Early career scientists today face many obstacles in their effort to achieve an independent career, including stiff competition for grant funding and jobs. Many of these hurdles reappear throughout one’s scientific career; thus, for example, achieving and maintaining external funding for one’s research is a widely used criterion in evaluations for academic advancement. One widely perceived barrier to scientific success and career advancement is the necessity of having recent publications in “high impact” journals. Most of us have had personal experiences with grant review panels, academic search committees, and academic promotion committees in which the evaluation of scientific productivity appears to be reduced to journal impact-factor arithmetic.

There is a growing realization in the scientific community that the use of the journal impact factor as an evaluation criterion for the quality of the science in an article is harmful not only to individuals who are being evaluated for jobs, promotions, and grants but, indeed, to the very fabric of science, as commented upon previously in these pages (Andersen, 2008). Indeed, a large body of scientists, including ourselves, has taken an open stand on this matter in signing the San Francisco Declaration of Research Assessment (DORA). DORA lays out a set of principles for the assessment of science and scientists to which its signatories have subscribed, and it has inspired insightful editorials and commentaries (see “News about DORA” for links to some of these pieces).
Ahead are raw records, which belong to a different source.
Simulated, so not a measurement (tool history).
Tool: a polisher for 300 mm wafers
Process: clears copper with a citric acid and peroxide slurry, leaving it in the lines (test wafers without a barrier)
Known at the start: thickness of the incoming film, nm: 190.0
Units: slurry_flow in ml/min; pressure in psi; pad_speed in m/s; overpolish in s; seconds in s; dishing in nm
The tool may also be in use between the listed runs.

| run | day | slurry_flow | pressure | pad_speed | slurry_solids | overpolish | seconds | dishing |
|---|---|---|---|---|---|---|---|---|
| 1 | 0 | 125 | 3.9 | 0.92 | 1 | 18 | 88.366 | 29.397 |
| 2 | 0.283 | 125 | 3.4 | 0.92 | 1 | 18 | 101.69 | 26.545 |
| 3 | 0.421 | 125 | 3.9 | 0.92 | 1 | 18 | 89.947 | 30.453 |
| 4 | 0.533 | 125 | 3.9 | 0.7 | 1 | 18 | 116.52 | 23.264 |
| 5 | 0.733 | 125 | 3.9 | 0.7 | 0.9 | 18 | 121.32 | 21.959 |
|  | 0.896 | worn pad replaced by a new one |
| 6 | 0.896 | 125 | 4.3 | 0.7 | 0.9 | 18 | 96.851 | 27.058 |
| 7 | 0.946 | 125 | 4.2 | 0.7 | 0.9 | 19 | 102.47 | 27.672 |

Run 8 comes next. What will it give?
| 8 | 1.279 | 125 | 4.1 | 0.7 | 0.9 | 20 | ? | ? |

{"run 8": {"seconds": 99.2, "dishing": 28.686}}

Here we rejoin the chorus calling for the scientific community in its actions on search committees, promotion committees, and study sections to refocus their evaluations on the contents and substance of publications, rather than on their venue. Given the broad distribution of scientific evaluation, it is impractical to expect a top-down reformation in how science is evaluated. However, one department, one panel, one committee at a time, we can experiment with new approaches, holding each of these to criteria we publicly acknowledge. As part of this effort, in this issue we open our editorial pages as a forum for discussion by scientific leaders in the physiology community. In the first guest editorial devoted to this topic, Dr. Robert Balaban, scientific director of the Division of Intramural Research at National Heart, Lung, and Blood Institute (NHLBI), shares his values for evaluating the research productivity and describes how he has implemented these values at NHLBI. To effect a renewal of the evaluation process, we scientists need to acknowledge that we have been complicit in allowing publication venue to serve as a surrogate for quality. Then, the grass-roots effort underway in DORA could result in a community in which the quality of the research is the prime criterion of scientific merit. As Marc Kirschner so eloquently put it, “The scientific community must create leadership with the courage and independence to take control of the structure of its training, the peer review of its journals, the organization of grant review panels, and the overall priorities that are set” (Kirschner, 2013).

Andersen
O.S.
2008
.
Editorial practices, scientific impact, and scientific quality
.
J. Gen. Physiol.
131
:
1
.
Kirschner
M.
2013
.
A perverted view of “impact”
.
Science.
340
:
1265
.
This article is distributed under the terms of an Attribution–Noncommercial–Share Alike–No Mirror Sites license for the first six months after the publication date (see http://www.rupress.org/terms). After six months it is available under a Creative Commons License (Attribution–Noncommercial–Share Alike 3.0 Unported license, as described at http://creativecommons.org/licenses/by-nc-sa/3.0/).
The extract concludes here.